Three Maple Grove Guys Take a Pontoon Trip to the Gulf of Mexico

A mid-winter’s dream materializes on summer waterways.
Doug Schon, Willis Hannenberger and Dave Ramler on their trusty pontoon.

Our winters may be long and dark, but Minnesotans have a host of strategies to make it through with good cheer. One of the most gratifying of these is to plan the summer’s fun. Which is exactly what Maple Grove buddies Dave Ramler, Doug Schon and Willis Hannenberg did last winter: they planned a pontoon trip to the Gulf of Mexico via the Mississippi, Ohio and Tennessee rivers. The fellas had to stay loose with the plan, knowing that unpredictable weather, uncertain marina facilities and lock traffic could stretch the trip anywhere between 17 to 30 days. In May, they kissed their wives goodbye for who-knew-how-long and took off downstream.
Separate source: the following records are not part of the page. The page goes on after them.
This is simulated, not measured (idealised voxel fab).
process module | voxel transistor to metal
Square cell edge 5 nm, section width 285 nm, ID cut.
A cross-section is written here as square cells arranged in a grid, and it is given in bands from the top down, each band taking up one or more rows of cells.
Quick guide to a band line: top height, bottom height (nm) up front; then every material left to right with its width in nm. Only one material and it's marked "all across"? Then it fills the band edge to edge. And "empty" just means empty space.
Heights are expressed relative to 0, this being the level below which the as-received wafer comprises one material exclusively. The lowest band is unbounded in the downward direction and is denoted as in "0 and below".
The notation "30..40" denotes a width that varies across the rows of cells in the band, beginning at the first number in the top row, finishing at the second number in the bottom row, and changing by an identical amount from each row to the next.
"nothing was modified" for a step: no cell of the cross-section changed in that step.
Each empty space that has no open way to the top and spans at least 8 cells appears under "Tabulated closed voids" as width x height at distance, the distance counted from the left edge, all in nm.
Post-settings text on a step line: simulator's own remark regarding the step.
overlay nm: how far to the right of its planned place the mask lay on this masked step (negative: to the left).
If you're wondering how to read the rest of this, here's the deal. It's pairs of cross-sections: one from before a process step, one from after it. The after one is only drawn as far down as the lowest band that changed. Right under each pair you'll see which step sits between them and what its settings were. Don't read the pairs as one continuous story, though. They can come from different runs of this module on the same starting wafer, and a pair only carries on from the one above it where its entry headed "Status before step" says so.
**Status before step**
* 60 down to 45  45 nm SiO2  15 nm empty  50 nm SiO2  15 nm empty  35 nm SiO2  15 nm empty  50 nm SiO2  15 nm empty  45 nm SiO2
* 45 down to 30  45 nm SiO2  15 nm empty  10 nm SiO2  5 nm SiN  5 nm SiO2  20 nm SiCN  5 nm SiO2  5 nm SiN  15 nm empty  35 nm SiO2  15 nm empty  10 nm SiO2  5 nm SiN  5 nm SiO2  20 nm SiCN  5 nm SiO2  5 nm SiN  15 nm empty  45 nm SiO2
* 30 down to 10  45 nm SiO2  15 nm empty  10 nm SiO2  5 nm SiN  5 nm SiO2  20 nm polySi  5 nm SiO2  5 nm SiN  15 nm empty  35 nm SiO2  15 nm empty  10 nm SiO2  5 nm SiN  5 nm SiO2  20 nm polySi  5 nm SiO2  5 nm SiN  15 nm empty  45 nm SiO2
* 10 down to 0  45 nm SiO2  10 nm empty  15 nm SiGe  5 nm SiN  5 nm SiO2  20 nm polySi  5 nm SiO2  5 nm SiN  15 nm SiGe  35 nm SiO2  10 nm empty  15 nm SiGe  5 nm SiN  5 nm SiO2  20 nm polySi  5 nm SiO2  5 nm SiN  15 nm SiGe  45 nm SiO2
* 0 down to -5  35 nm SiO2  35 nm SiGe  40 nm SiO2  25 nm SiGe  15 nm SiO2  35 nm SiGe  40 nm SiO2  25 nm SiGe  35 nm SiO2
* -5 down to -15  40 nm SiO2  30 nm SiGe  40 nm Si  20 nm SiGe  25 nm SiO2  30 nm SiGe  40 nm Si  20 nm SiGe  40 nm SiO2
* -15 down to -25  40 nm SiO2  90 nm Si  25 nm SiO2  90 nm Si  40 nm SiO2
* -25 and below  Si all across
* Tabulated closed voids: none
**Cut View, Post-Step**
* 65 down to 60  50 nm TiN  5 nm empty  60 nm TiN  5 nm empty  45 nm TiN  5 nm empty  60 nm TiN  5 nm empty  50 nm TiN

A pontoon is a flat-bottomed boat that floats on hollow barrels. One of its virtues is its remarkable stability; the other is its relatively low cost and maintenance. Each friend had a specific role on the Steamboat Willy: Ramler was the blogger, Schon the navigator, and Hannenberg the pontoon owner and captain, a role he earned by his constant presence on Fish Lake. “Every season, he’s the first one in the water and the last one out,” says Ramler, “he’s the kind of fanatic who insists there are eight months of boating in Minnesota.”

They started as far north as possible, in Camden Bay two lock-and-dams above Lock No. 1. They had a total of 41 locks to negotiate with drops as small as three feet or as precipitous as 85, and a grand total of an 860 foot drop. Pleasure craft are last in the lock queue, allowed to pass only after military, barges, and commercial fishing. “There was one barge we leapfrogged with for four days,” recounts Schon, “finally the lock master took pity on us and pushed us through ahead of them.” If their timing was off, the trio might have to wait hours to pass through a lock.

The weather was extraordinarily cooperative. The hairiest event struck early in the trip while crossing Lake Pepin, MN. As far as the group knew, it would be as stormy and rough the whole time, and they thanked their lucky stars for the boat’s enclosure. But from then on out it was proverbial smooth sailing.

Sometimes things got wacky. “With a lot of time and some beer, it happens,” Schon explains in reference to a frenzied episode of air guitar caught on video. “You’d think it would get boring, but it never did,” says Ramler. “There was always some little job to take care of, something new to see.”

There were many marvelous sights indeed: the breathtakingly white river bluffs in Iowa; the variety and ingenuity of bridges; osprey nests on top of mile markers. As they neared the south, they noticed confederate flags, industrial sized bottles of hot sauce and a group of noodlers—guys catching catfish with their bare hands. 

“What impressed me was the friendliness,” says Schon, “marina people don’t care if you have a 1,000 cruise boat or a pontoon. We shared brats, beers, chat.” For the most part, the guys did their own cooking, ripping through a case of beans and devising creative ways to prepare spam. “As long as we had a can of spam, we were all set,” says Schon with pride. 

After 19 days, the three scruffy river rats reunited with their wives in Florida, where they hitched up the pontoon and drove back north. The trip was considered a success. “We’re still friends,” says Schon, “let’s put it that way.” There are more epic trips in the works for the trio. They plan to take the Mississippi to St. Louis then head north along the Mississippi and Illinois rivers to the Great Lakes up to Duluth. Perhaps one day they will do “the big loop,” a several-month journey around Florida and through the Great Lakes. After all, every Minnesotan needs a dream to get through the winter.